Composed by Barbara York
For Flute, Violin, and Piano
Published by Cimarron Music Press
Includes score, flute part, and violin part
Written for Raul Manguia and Denissa Rivas de Munguia, 2017
Notes on Measuring Time:
While I was preparing to write this piece I also read a book by Jessie Burton, called “The Miniaturist”. From this there was a quote that I particularly like with reference to this piece. A clockmaker is talking here about his daughter, who apprenticed with him.

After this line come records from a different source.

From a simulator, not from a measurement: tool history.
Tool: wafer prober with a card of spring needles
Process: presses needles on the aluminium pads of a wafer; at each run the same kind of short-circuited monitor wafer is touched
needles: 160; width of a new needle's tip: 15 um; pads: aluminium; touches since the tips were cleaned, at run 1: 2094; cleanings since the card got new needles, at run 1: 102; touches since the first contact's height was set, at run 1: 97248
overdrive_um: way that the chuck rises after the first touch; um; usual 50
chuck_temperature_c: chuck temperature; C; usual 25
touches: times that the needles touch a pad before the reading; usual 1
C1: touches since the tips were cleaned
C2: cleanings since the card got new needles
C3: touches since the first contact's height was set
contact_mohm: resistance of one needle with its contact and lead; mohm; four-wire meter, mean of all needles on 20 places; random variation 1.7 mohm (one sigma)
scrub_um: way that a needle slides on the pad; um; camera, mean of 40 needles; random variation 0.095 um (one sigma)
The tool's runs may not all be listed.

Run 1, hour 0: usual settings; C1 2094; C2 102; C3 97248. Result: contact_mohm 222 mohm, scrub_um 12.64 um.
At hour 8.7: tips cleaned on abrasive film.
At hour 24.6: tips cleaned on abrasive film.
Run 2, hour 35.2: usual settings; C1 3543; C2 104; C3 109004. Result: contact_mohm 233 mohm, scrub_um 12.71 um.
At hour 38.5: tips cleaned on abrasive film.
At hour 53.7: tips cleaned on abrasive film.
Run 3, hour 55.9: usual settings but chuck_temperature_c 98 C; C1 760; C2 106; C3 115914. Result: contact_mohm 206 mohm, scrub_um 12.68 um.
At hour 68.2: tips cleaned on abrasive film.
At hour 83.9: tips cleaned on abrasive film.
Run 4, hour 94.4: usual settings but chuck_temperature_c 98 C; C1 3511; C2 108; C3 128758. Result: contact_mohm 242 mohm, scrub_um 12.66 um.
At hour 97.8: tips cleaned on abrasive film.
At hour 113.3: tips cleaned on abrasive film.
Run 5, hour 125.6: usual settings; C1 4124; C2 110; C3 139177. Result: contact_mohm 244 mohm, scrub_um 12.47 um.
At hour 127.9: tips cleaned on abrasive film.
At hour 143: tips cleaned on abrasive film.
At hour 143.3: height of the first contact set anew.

“My daughter is a great wonder for the world, Madame. But I concede she is often dismissive of the way it presents itself to her. She always said there was something beyond her reach and she called it 'the fleeting forever'. He sits at the end of the bed, his feet not touching the floor. 'If only she had been happy with clocks!' he exclaims. 'But Petronella long desired to live outside the boundaries of measured time. Always wayward, always curious. She mocked the way people clung to their timepieces, how everything had to be in order. My work was too restrictive for her, and yet the creations she put together in my workshop would barely sell. I admit – they were extraordinary, but I was loath to put my name to them and claim them as my own.
“'Why ever not?'
“He smiles. 'Because they didn't tell time! They measured other things – things people didn't want to be reminded of. Mortality, a broken heart. Ignorance and folly. Where numbers should have been, she painted customers' faces. She sent them messages that sprang out of the clock when the hand reached twelve. I had to beg her to stop. She said it was because she could see into their souls, their inner time, a place that paid no heed to hours and minutes. It was like trying to tame a cat.'”
Then I talked to Raúl and Denissa, who had come to the US from Honduras several years ago. I saw them as having operated on “Honduras time” after they got here and needing to adjust to “American time”, even though the time zones were very similar.
The pieces is a series of sections that go back and forth between “Latin time” and “American time”, with the American time being quite marcato and even martial and strident. In the final seciton, Raúl and Denissa find a compromise between Honduran and American “time” by moving into “fast latin time”.
HOWEVER, if you look at the piece carefully, each section, although feeling like it is in a different tempo, is actually based on the quarter note at 120 beats per minute, which means that every second beat is actually one second. In fact, despite all the difference in feel, style and content, one could still actually measure time, like a clock, throughout the piece.